Crucial Facts About Co-Signed Debts in Bankruptcy
Oct. 30, 2017
Bankruptcy protects you from your co-signed creditor and also from your co-signer. Be sure to cover any legal obligation to your co-signer.
Protecting Only Yourself
Assume that you and your co-signer are both legally liable on a debt to a creditor. And you can’t afford to pay the debt.
Let’s focus today on protecting yourself. If you can’t pay the debt, you have to consider two separate obligations—to the creditor itself, and to the other signer.
Your Obligation to the Creditor
The obligation to the creditor is based on your promise to pay the debt. This obligation can most likely be discharged (legally written off) in a bankruptcy case. The creditor could object to the discharge based on your alleged fraud or misrepresentation, or sometimes on other exceptions. But those objections or exceptions don’t apply to most debts.
Your Probable Obligation to Your Co-Signor
Usually you have a distinct legal obligation to the other person legally liable on the debt. What exactly that obligation is depends on the circumstances.
Assume the other person co-signed to enable you to get credit. Then there could be a stated understanding that, if the co-signer ever had to pay the debt, you’d have to pay back the co-signer. You may have effectively promised to pay back the co-signer if necessary. That obligation to repay may not be stated but just presumed by both people.
Or it’s possible that the stated or presumed understanding was that you wouldn’t have to re-pay your co-signer. The co-signer could have said “I’ll co-sign and if you can’t pay the debt I’ll take care of it without you having to pay me back.” Maybe not likely but it’s possible.
But now assume instead you co-signed to help the other person, and you got no benefit from the credit acquired. Then you may have no legal obligation to the other person.
So again you may or may not have a legal obligation to the co-signer.
There’s a good chance the creditor is going to pursue whoever is legally liable to it. That would usually be both you and the other signer. So you need to protect yourself both from the creditor itself and from any potential liability to the co-signer. A bankruptcy would likely discharge both obligations, protecting you from both.
So when you file bankruptcy, it’s critical to list both the creditor and your co-signer on your schedule of creditors. Otherwise you could remain liable to your co-signer after your bankruptcy case is finished.

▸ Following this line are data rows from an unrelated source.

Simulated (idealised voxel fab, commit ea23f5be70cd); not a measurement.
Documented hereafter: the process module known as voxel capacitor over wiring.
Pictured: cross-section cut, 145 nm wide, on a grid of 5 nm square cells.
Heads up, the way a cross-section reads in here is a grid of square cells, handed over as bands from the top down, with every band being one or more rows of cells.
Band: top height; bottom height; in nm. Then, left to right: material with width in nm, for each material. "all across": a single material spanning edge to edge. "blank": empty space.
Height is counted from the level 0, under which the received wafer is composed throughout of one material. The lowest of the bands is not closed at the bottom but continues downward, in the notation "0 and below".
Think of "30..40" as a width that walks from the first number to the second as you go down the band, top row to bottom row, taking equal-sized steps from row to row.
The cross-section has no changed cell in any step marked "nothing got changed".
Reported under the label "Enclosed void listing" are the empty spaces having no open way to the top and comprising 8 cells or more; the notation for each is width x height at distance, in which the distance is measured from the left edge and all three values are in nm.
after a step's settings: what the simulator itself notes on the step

Can Your Co-Signer Object?
Just like the creditor, your co-signer could try to object to the discharge of your obligation to him or her. But such an objection would have to be based on your fraud, misrepresentation, or similar bad behavior in the incurring of the debt. As stated above, these objections are rare. The co-signer would have to show that you somehow fooled him or her into being the co-signer. For example, if you had assured her that your credit was good when it wasn’t, or that your income was much more than it really was, those could be valid grounds for objecting to the discharge of your obligation to the co-signer.
Although relatively rare, these objections tend to be raised out of anger by people with personal connections to you. Former friends, ex-spouses, ex-business partners may react out of spite and anger because they have a personal axe to grind. Plus they may have compromising information (or think they do) providing grounds for objection more than conventional creditors would.
If you suspect that a co-signer may react this way, explain the situation thoroughly to your bankruptcy lawyer. He or she can access the situation, give you appropriate advice, and take any appropriate action to minimize your risks.